Roc's parser is implemented using the [`marwes/combine`](http://github.com/marwes/combine-language/) crate.

# Evaluating

One of the useful things we can do with an `Expr` is to evaluate it.

The process of evaluation is basically to transform an `Expr` into the simplest `Expr` we can that's still equivalent to the original.

For example, let's say we had this code:

    "1 + 8 - 3"

The parser will translate this into the following `Expr`:

    BinOp(
        Int(1),
        Plus,
        BinOp(Int(8), Minus, Int(3))
    )

The `eval` function will take this `Expr` and translate it into this much simpler `Expr`:

    Int(6)

At this point it's become so simple that we can display it to the end user as the number `6`. So running `parse` and then `eval` on the original Roc string of `1 + 8 - 3` will result in displaying `6` as the final output.

> The `expr` module includes an `impl fmt::Display for Expr` that takes care of translating `Int(6)` into `6`, `Char('x')` as `'x'`, and so on.

`eval` accomplishes this by doing a `match` on an `Expr` and resolving every operation it encounters. For example, when it first sees this:

    BinOp(
        Int(1),
        Plus,
        BinOp(Int(8), Minus, Int(3))
    )

The first thing it does is to call `eval` on the right `Expr` values on either side of the `Plus`. That results in:

1. Calling `eval` on `Int(1)`, which returns `Int(1)` since it can't be reduced any further.
2. Calling `eval` on `BinOp(Int(8), Minus, Int(3))`, which in fact can be reduced further.

Since the second call to `eval` will match on another `BinOp`, it's once again going to recursively call `eval` on both of its `Expr` values. Since those are both `Int` values, though, their `eval` calls will return them right away without doing anything else.

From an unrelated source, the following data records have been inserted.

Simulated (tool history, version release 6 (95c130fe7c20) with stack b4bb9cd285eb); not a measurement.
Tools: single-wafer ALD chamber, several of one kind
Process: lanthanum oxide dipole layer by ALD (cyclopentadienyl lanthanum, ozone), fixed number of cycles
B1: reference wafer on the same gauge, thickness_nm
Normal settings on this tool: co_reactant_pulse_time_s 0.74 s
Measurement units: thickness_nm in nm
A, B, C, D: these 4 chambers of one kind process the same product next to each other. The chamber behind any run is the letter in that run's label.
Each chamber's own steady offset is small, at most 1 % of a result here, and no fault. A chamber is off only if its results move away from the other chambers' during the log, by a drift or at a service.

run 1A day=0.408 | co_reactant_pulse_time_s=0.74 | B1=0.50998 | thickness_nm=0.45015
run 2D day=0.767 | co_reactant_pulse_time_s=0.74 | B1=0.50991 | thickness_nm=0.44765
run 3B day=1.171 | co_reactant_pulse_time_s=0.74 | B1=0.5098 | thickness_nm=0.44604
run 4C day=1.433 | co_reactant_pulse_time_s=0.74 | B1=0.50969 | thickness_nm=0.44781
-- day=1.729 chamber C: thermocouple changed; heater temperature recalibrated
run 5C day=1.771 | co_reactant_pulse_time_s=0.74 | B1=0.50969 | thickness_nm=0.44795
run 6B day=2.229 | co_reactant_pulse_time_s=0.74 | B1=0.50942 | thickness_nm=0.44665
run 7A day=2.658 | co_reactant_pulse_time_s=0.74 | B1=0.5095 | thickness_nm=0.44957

Now that it's evaluated the expressions on either side of the `Minus`, `eval` will look at the particular operator being applied to those expressions (in this case, a minus operator) and check to see if the expressions it was given work with that operation.

> Remember, this `Expr` value potentially came directly from the parser. `eval` can't be sure any type checking has been done on it!

If `eval` detects a non-numeric `Expr` value (that is, the `Expr` is not `Int` or `Frac`) on either side of the `Minus`, then it will immediately give an error and halt the evaluation. This sort of runtime type error is common to dynamic languages, and you can think of `eval` as being a dynamic evaluation of Roc code that hasn't necessarily been type-checked.

Assuming there's no type problem, `eval` can go ahead and run the Rust code of `8 - 3` and store the result in an `Int` expr.

That concludes our original recursive call to `eval`, after which point we'll be evaluating this expression:

    BinOp(
        Int(1),
        Plus,
        Int(5)
    )

This will work the same way as `Minus` did, and will reduce down to `Int(6)`.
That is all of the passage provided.